As we approach Yom Kippur and the communal repetitions of our litanies of confession, the Vidui and the Al Chet, it is good to deepen the self-examination we have been practicing throughout Elul and the Days of Awe. One way to do this is by taking to heart some of the rabbis’ “Twenty-Four Things That Hinder Teshuvah.” Of these, four are great sins, five close teshuvah in the face of the sinner, five prevent a person from turning in complete teshuvah, and five are sins toward which the sinner will always be drawn and will find it hard to leave off.
There is one more set and it is this set of five I want to focus on: the “sins for which the sinner may be assumed not to do teshuvah, because they are trivial in the eyes of most [people]. The result is that the sinner imagines she or he has committed no sin.” (See translation and full text in S.Y. Agnon, The Days of Awe, pp. 111-115.) Meditating on these may help us enter the public, communal confessions in new ways. Who are these “trivial” sinners who sin by imagining they have not sinned? We might call these sins sins by way of abusing the imagination.
1. One who eats a meal where there is not enough for the host; this act is a minor form of theft. The guest imagines that he has not sinned, and says to oneself, But I ate with the host’s permission. [This applies to more than food. But she said it was fine for me to..]
2. One who makes use of a poor person’s pledge, which may be merely an ax or a plow. The borrower will generally say in her or his heart, They have not lost their value. Why, I have stolen nothing from that person! [This applies to more than tools.]
3. One who looks at a person they may not marry and imagines to themself that they have done nothing wrong. For they say, Did I lie with her/him, or even come near her/him? They do not know that even eying a man or woman lustfully is a serious iniquity, for it leads to the act of lust itself, as it is said, “and that ye do not about after your own heart and your own eyes.” (Numb. 15:39)
4. One who tries to gain honor through disparaging another. They say in their heart that what they have done is not a sin, since the other person was not there at the time, and could not suffer from any shame. Moreover, they think that they only contrasted their own good deeds and wisdom with the deeds and lack of wisdom of their fellow human being, so that people might gather that they were to be honored and the other to be despised.

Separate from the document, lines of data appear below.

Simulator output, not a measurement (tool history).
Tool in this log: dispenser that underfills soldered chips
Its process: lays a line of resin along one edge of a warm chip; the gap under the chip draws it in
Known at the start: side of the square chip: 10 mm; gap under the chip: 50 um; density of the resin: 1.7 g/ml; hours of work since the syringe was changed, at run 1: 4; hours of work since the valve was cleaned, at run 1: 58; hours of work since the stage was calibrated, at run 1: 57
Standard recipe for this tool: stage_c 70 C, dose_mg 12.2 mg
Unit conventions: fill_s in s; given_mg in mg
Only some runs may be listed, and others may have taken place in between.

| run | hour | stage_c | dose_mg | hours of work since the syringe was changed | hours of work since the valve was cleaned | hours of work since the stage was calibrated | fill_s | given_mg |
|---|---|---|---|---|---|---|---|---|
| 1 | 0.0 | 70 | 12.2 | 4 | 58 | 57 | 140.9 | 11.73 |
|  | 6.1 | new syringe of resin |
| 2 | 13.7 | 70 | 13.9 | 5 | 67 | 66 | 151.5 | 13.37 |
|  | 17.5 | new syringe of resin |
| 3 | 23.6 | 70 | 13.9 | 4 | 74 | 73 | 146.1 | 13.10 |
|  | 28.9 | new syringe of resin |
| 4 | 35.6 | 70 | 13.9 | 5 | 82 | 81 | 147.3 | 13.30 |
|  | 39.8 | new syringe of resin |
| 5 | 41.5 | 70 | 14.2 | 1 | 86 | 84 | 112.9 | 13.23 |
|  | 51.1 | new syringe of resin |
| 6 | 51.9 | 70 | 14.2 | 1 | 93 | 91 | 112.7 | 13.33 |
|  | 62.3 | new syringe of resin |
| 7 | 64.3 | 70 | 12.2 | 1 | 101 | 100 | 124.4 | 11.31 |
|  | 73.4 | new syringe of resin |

5. One who is suspicious of innocent people says in their heart, I am committing no sin, because (they say), What harm have I done to that person? I only suspect them; perhaps they are guilty, and perhaps they are not. This person does not realize that thinking of an innocent person as a possible transgressor is an iniquity.
May our self-flattering imaginations not lead us astray as we complete the Days of Awe and teshuvah.